A group of 79 people arrested on Saturday have been ordered detained for 15 days by Al-Azbakeya prosecution, as members of civil society organistations hold their breath to learn the fate of the Maadi detainees.
Eight people also arrested on Saturday, which marked the third anniversary of the 2011 Revolution, were ordered released Monday on EGP 10,000 bail for each detainee by Qasr Al-Nil prosecution, the Association for Freedom of Thought and Expression said.
The 20 Maadi detainees included Nazly Hussein, known for typically supporting and providing advocacy for detainees.
The Maadi prosecution ordered on Sunday the drafting of “Homeland Security reports to clarify if the detainees belong to the Muslim Brotherhood”, which was deemed a terrorist organisation by the government on 25 December.

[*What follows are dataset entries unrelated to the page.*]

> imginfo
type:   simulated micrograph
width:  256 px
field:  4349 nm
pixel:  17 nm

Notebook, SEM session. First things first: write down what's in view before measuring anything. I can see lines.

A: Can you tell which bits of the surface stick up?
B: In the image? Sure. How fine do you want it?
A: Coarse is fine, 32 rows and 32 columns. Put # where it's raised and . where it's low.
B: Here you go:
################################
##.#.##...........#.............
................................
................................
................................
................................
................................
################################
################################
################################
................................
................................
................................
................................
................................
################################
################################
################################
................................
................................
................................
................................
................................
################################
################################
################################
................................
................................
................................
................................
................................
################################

According to human rights law centre AlHaqanya, four female detainees, including Hussein, were released Monday evening. Three of them were released on EGP 2,000 bail, with the fourth exempt from bail due to her status as a minor. The 16 male detainees, however, had their detention extended another fifteen days, the organisation confirmed.
A separate group of five detainees, also in Maadi, were released Monday night on EGP 2,000 bail.
Most detainees arrested on Saturday are accused of involvement in a banned organisation, an organisation that aims to disrupt the law or joining a mob, as well as other charges.
A total of 1,079 people were arrested Saturday, as the revolution’s anniversary was marred by deadly violence. Decisions on the detainees are being made by various prosecutions, depending on where they were arrested.
For most groups of detainees, the prosecution decided on Sunday to postpone the decision to Monday when it would receive reports from Homeland Security on the detainees, which it did in the case of 25 people arrested in Cairo’s Maadi neighbourhood. Only one group of detainees is known to have been investigated on Saturday evening.
A group of 60 detainees arrested in Giza’s Dokki neighbourhood who were ordered detained for 15 days. Ahmed Atef a researcher at the Egyptian Centre for Social and Economic Rights and a member of the Front to Defend Egyptian Protesters said the decision was made without the presence of a lawyer and even though a lawyer attempted to gain access, she was not allowed inside.
Preventing lawyers from accessing the investigations has been reported at other locations.
Lawyers attempting to provide representation for over 220 detainees investigated by the Abdeen prosecution at Tora Central Security Forces Camp were made to wait outside for hours on Sunday evening. Eventually, a few lawyers were allowed in after hours of waiting and after many had already left. The prosecution is set to decide whether this group leaves or faces charges on Monday afternoon.
Lawyer Amr Hassan who has been working with these detainees said “one of the first guarantees of a fair trial is the presence of a lawyer.” He added that the 2014 Constitution states that investigations are considered “void” if a lawyer is not present.
Hassan himself was not prevented from entering investigations but he said the case was different at the Giza Central Security Forces camp located on the Cairo-Alexandria desert road, where lawyers were barred from attendance in the investigations.
The majority of the arrests on Saturday were in Greater Cairo and the governorates of Alexandria and Daqahleya, Atef said.
Atef said there is usually a discrepancy between the number of people arrested and the number of people who are actually investigated.
A recent pattern he pointed to is that police “randomly arrest the largest number of people” and examine them, then some are released before an official complaint is drafted.
Another lawyer, Fady Wagdy from the Egyptian Coalition on Children’s Rights, said there are minors among the detainees, but the number of minors is still unknown. He added that the minors are not being separated from the adults in detention, in violation of the law.
Wagdy said it is also illegal to run investigations inside Central Security Forces camps. “But no matter how much we say this, they claim that it is done for security reasons.” He said investigations are supposed to be conducted in court and in conditions where the detainee is not being subjected to physical or moral coercion.
Lawyers trying to assist the Maadi detainees were assaulted and threatened on Saturday.
The Ministry of Interior could not be reached for comment.